Gone are the days of the virtual “stranger danger” that made people sceptical of online dating. With the popularity of dating apps today, especially living in a big city, you’re bound to find a couple of people who have ended up in long-term relationships through these apps or at least hear stories of eccentric encounters with some of the internet’s finest singles. It’s always refreshing when you see the technologies we’re so comfortable with through new eyes and in Ian Worthington’s Witches On Tinder, we find two curious witches hilariously negotiating the ethics of online dating.
Currently based in Michigan, the freelance animator more commonly known as Worthikids has quite an array of extremely digestible short animations with the perfect comedic timing. “My dad came up with the name Worthikids, a portmanteau of our surname Worthington and kids, when my siblings and I were signing up for a YoYoGames account,” Ian tells It’s Nice That. “I got into animation by doing pixel art. I loved looking at sprite sheets from old video games,” he says, adding that voice acting is a crucial part of animation for him. “There’s something so wonderful about combining a silly line reading with a silly drawing.”
Created using Blender, Witches On Tinder sees two old “Halloween witches” discussing the dating app that they have just found. The two discuss whether it’s deceitful to use pictures from your younger, finer years on the platform, as well as the ethics of creating youth potions from the blood of children. “They have a lot of blood, Miriam!” the pointy witch defends. The wholesome animation is rich with small details that complements the playful nature to the animation: a bowl of candy corn in the background, the round witch’s thin lorgnette and a simple character design that still reflects the witches’ personalities.
“I love the idea of this supernaturally old person who’s super disconnected from modern life and just lives in a swamp, collecting weird bugs and going ‘hee hee hee!’,” Ian says about his affinity for the supernatural beings. “I love witches and own a lot of witch memorabilia, like a pointed hat and a broomstick.”
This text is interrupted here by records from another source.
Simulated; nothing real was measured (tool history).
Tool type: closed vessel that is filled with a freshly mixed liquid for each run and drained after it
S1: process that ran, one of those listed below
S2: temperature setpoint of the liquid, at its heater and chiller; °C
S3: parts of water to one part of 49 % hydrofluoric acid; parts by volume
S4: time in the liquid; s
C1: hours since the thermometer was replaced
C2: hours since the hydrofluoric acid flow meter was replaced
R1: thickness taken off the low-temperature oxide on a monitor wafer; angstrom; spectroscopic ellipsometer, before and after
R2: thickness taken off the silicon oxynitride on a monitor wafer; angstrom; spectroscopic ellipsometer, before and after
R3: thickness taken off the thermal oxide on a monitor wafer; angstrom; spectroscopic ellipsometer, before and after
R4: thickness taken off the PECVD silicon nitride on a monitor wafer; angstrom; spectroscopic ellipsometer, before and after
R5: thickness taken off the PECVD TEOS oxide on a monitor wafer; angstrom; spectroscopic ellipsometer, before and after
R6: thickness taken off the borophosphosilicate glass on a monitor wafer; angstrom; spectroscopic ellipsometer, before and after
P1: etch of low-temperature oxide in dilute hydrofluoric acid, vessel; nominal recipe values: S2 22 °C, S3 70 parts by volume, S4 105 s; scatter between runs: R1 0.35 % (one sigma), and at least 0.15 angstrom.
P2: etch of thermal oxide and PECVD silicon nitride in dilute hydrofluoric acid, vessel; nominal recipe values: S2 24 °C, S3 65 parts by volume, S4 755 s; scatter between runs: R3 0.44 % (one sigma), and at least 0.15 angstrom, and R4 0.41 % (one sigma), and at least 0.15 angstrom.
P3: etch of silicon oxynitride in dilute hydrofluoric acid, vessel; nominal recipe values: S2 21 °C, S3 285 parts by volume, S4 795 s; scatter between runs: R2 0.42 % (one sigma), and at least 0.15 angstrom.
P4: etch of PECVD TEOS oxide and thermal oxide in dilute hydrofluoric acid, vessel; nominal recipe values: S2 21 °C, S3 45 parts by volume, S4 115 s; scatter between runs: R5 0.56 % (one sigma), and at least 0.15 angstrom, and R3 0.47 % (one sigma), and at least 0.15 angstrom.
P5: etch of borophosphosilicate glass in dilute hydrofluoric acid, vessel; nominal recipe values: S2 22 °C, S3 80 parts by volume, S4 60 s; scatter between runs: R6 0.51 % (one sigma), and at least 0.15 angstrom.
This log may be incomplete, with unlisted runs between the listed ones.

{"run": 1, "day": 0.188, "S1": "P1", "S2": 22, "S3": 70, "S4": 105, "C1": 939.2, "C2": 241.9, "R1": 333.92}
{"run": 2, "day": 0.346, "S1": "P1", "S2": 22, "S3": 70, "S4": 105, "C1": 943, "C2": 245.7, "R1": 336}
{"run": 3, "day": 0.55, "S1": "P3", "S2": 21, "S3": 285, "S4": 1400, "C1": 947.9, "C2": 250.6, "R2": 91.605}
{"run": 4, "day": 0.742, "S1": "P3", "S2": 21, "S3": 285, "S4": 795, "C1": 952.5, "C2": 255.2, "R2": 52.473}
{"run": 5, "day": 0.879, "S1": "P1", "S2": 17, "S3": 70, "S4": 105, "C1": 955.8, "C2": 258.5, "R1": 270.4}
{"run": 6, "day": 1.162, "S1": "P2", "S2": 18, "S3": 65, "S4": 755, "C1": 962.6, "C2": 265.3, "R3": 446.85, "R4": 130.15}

Starting with basic storyboards that capture the key expression and general shape of the film, he then animates between these key scenes with mostly simple movements given that it’s mostly talking heads. “I did all the backgrounds for Witches on Tinder in one mad rush on Halloween! I spent all day just blasting Oingo Boingo,” he says. “[It] was a self-imposed deadline, but I couldn’t resist the timing.”
With Ian doing all the voices himself, he wanted the conversation to flow naturally as if it was an “excerpt from a weird podcast hosted by these witches,” essentially creating an improvised script and adding phatic expressions afterwards. Like finding a hidden comedic gem on a lucky day on YouTube, Ian’s hilarious shorts bring you animation in its purest, most creative form.